Srdjan suggests that we should view secularism as a 'status quo' more than a worldview. I find the distinction interesting, but I can't help thinking that status quo provides a meek depiction of what secularism is all about.
Possibly, we attribute too many tasks to secularism. Its meaning is overcharged and, as a result, ofen flawed. If this is Srdjan's point, then I partly agree.
But coming from Italy, I believe I have a very sensitive interpretation of secularism. In Italy, the Vatican plays a very aggressive role in the public sphere while pretending to give humble advices. In other words, the Vatican is the Lion in the sheep skin.
If to that we only oppose a meek view of secularism, then we leave too much discretion to the Lion who plays the sheep. As I said many times before, Secularism should be placed in a constallation of laique values that must be able to provide reasons against the intrusion of religious moralities in the public sphere.

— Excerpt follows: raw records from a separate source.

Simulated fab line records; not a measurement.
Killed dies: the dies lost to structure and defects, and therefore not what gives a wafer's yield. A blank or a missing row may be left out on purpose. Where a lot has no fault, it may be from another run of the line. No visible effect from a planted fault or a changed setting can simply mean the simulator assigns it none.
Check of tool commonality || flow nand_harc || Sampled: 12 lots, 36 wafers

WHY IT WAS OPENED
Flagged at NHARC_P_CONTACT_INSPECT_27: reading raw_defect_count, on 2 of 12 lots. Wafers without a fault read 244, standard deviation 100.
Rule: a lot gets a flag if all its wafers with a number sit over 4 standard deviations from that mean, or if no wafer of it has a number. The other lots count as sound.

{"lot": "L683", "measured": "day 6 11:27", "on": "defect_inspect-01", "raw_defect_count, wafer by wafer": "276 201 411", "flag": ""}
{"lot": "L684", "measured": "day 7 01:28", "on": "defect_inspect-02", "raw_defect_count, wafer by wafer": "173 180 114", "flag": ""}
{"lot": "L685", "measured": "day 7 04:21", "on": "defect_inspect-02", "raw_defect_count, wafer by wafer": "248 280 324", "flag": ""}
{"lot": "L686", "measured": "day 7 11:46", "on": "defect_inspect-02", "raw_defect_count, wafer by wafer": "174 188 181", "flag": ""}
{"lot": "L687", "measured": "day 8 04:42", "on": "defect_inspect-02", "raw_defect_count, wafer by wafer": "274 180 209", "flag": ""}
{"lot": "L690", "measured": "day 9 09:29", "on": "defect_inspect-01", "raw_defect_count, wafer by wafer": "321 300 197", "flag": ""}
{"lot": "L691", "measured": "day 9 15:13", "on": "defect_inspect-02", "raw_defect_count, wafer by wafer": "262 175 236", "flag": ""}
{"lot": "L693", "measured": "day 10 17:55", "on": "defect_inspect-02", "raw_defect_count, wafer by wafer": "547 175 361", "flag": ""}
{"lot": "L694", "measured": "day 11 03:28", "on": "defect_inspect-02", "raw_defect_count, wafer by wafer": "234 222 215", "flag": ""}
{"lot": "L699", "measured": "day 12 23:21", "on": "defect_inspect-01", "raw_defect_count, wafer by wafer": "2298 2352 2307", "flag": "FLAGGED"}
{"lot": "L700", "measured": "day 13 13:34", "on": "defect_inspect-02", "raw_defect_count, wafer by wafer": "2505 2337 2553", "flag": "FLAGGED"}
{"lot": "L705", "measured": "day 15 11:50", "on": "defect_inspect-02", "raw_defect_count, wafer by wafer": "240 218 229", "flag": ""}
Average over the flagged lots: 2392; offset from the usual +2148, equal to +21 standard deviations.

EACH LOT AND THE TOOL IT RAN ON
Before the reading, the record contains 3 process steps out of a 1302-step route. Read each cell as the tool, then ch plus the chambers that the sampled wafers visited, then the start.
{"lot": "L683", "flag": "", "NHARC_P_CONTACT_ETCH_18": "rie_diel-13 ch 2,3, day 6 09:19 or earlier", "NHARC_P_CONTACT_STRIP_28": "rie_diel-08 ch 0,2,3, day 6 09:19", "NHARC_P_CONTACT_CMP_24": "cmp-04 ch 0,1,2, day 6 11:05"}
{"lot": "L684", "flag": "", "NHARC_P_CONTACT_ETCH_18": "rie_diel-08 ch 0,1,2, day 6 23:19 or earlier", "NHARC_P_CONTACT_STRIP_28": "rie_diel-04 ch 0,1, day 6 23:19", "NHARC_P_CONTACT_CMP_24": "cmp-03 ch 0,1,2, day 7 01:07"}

So, to come back to the decision of the European Court of Human Rights, I think that the result reached by the court is satisfactory, although the reasons to get there are not. The court uses secularism as an ethical compromise between liberty and equality. Instead, I believe that secularism should merely be asserted as a value standing beside liberty insofar that it puts pressure on public religious institution to withdraw the pressure in the public sphere. If an individual, however, feels as a private individual, and not a public officer, to bring out to the public part of his/her religious identity, this should be permitted as a rule.